ITC LAUNCHES INVESTIGATION ON POSSIBLE MODIFICATIONS
TO THE U.S. GENERALIZED SYSTEM OF PREFERENCES, 2003 REVIEW
The U.S. International Trade Commission (ITC) is seeking input for a newly initiated investigation concerning possible modifications to the Generalized System of Preferences (GSP).
The investigation, Advice Concerning Possible Modifications to the U.S. Generalized System of Preferences, 2003 Review (Investigation No. 332-459), was requested by the U.S. Trade Representative (USTR).
As requested, the ITC, an independent, nonpartisan, factfinding federal agency, will provide advice as to whether any industry in the United States is likely to be adversely affected by the addition of mufflers and exhaust pipes for motor vehicles and wheel rims for bicycles imported under HTS subheadings 8708.92.50 and 8714.92.10, respectively. Also, the Commission will provide advice as to whether any industry in the United States is likely to be adversely affected by the removal from eligibility for duty-free treatment under the GSP for adipic acid, HTS subheading 2917.12.10, and high-density polyethylene resins in primary forms, HTS subheadings 3901.10.00 (pt.) and 3901.20.00 (pt.); PET film, HTS subheading 3920.62.00; and PET bottle-grade resins in primary forms, HTS subheading 3907.60.00.10.

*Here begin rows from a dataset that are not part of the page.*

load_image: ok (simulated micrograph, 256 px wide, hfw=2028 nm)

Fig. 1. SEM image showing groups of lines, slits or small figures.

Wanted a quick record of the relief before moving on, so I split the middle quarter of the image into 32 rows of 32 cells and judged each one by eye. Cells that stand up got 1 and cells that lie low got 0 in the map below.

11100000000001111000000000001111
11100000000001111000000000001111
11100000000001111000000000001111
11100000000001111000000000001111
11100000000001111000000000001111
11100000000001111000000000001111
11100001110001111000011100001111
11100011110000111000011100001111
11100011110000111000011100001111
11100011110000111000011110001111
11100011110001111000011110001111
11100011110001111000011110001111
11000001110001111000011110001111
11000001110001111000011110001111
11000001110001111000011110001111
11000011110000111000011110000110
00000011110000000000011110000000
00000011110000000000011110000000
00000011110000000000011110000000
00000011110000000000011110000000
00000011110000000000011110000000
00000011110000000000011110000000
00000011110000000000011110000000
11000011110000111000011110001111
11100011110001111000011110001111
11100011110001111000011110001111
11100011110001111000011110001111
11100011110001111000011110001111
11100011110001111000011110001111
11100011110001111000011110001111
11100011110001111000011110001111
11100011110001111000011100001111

The study will also provide advice as to the adverse impacts of the granting of a waiver of the competitive need limits for fancy leather from Argentina, HTS subheading 4107.11.80; for cookware from Thailand, HTS subheading 7615.19.30; and for camcorders from Indonesia, HTS subheading 8525.40.80. "Competitive need limits" represent the maximum import level of a product that is eligible for duty-free treatment under the GSP; once the limit is reached, trade is considered "competitive," benefits are no longer needed, and imports of the article become ineligible for GSP treatment, unless a waiver is granted. With respect to the competitive need limit in section 503(c)(2)(A)(i)(I) of the 1974 Act, the Commission, as requested, will use the dollar value limit of $110,000,000.
The USTR will publish full article descriptions in the Federal Register.
The ITC is expected to submit its confidential report to USTR by May 13, 2004. As soon as possible thereafter, the ITC will, as requested by USTR, issue a public version of the report containing only the unclassified sections, with any business confidential information deleted.
The ITC is seeking input for its new investigation from all interested parties and requests that the information focus on the articles for which the ITC is requested to provide information and advice. The ITC will hold a public hearing in connection with the investigation at 9:30 a.m. March 31, 2004. Requests to appear at the public hearing should be filed no later than 5:15 p.m. on March 4, 2004, with the Secretary, U.S. International Trade Commission, 500 E Street SW, Washington, DC 20436. In addition, persons appearing should file prehearing briefs (original and 14 copies) with the Secretary by the close of business on March 5, 2004. Posthearing briefs should be filed with the Secretary by close of business on April 2, 2004 For further information, please call 202-205-1806.
The ITC also welcomes written submissions for the record. Written submissions should be addressed to the Secretary to the Commission at the above address and should be submitted at the earliest practical date but no later than 5:15 p.m. on April 2, 2004.
ITC general factfinding investigations, such as this one, cover matters related to tariffs or trade and are generally conducted at the request of the U.S. Trade Representative, the Senate Committee on Finance, or the House Committee on Ways and Means. The resulting reports convey the Commission's objective findings and independent analyses on the subjects investigated. The Commission makes no recommendations on policy or other matters in its general factfinding reports. Upon completion of each investigation, the ITC submits its findings and analyses to the requester. General factfinding investigation reports are subsequently released to the public, unless they are classified by the requester for national security reasons.